I keep thinking that I will be alright if I just get a grip on myself, and forget about what I had with Jeff. Right now the good memories hurt so bad, because I want them back so much. But he is tainted. I can’t imagine him touching me with the hands he was so quick to touch another with. Kiss me with the lips he has been using on another. It kills me to think of this, and the memories of us together hurt in ways I didn’t know I could hurt. It causes such emotional pain, that it aches inside me, which causes my already painful body to hurt more. I never knew it could feel like this. I just want to undo it all. Take it all back, and go back to how I was before I even met him. I don’t want these feelings. I don’t want these emotions, and when I get sick, I will do it alone. I will be stronger, and better. I would like to think all of that.. but I just don’t know for sure, and I have no doubt that when the pain subsides, I will be glad to have those memories, and to be the changed person for the positive that would not have happened without him in my life. But right now I am mad, and I am hurt and I just want to get rid of all of these things in my head!

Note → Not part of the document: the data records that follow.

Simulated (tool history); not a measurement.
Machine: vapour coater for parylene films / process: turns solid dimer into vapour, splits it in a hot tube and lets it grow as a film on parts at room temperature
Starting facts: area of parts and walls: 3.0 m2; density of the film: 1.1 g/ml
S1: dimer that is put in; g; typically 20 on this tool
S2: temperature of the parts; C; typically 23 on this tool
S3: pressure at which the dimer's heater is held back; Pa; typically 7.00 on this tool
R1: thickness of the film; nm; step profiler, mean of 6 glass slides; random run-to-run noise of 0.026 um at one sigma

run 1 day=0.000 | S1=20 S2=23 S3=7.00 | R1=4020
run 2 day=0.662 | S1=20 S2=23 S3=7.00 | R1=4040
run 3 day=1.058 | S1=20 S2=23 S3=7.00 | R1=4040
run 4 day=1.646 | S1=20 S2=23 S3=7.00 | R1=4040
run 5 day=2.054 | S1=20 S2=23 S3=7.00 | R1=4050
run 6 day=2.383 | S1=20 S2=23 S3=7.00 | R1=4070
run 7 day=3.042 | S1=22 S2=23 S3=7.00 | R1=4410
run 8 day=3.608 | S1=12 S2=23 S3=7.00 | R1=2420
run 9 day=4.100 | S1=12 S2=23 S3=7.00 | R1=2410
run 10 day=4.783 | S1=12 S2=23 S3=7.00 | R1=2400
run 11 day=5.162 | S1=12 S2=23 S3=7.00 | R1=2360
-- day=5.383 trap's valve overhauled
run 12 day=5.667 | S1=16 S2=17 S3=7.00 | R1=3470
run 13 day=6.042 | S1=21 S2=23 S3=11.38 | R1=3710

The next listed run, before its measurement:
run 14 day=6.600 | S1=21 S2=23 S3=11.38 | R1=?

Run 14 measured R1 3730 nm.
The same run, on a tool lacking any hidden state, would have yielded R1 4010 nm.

I just want to forget. I just want it all to stop haunting my dreams. Stop dreaming of him, and having these memories flood over me, just to wake up and remember that he is in bed with someone else right now. All that love… gone. All those times of pure happiness will never exist with him again, and at this point.. I am not sure I will ever have them again. I would have to be able to find someone who can accept an over weight single mother with both physically and emotional limitations. Who wants a sick girl with ten million pounds of damage? I am SUCH a damaged person, I don’t know what to do. “Invisible Illness” is hard, but having “Invisible scars” on top is almost unbearable. Call me a martyr, but right now.. I have NO hope. I know I had hope last week.. but that hope was destroyed this week. Happily unhappy? No… Just unhappy… so unhappy.